Intuitor ships in two self-contained variants: open-r1-intuitor and verl-intuitor. Each variant is a complete implementation of the Intuitor algorithm, allowing you to choose the one that best fits your needs. The results presented in our paper were obtained using the open-r1 variant.
Both variant folders retain their original Apache-2.0 LICENSE
(and any accompanying NOTICE
) files, as required by their respective upstream projects.

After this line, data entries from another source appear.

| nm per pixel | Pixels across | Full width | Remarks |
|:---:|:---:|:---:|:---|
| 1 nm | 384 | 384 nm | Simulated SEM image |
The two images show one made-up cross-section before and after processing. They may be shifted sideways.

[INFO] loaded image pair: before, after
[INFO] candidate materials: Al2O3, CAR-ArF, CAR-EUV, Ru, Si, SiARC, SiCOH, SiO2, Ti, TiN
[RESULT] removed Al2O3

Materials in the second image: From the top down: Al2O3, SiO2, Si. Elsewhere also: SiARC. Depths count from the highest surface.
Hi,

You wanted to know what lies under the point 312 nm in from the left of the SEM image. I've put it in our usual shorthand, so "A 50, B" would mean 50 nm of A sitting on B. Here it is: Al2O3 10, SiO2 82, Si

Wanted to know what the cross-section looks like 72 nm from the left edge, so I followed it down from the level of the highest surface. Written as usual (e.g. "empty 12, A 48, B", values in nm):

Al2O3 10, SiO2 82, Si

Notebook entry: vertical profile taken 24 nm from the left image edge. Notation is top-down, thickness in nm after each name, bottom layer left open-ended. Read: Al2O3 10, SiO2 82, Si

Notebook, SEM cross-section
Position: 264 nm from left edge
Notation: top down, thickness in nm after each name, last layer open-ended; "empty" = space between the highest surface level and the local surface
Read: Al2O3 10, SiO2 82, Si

See the respective folder for more details:
Firstly, cd into the desired variant folder and set up the enviornment as specified in the README.md
file of that variant. Then follow the instructions below to run the example training script.
Modify the WANDB_KEY in the run_intuitor.sh
script to your own WANDB key, then run the following command:
bash run_intuitor.sh
To facilitate future research, we have enabled combining self-certainty with other reward signals. If reward weights are not set to 0, self-certainty and other rewards will first be normalized separately, then added together.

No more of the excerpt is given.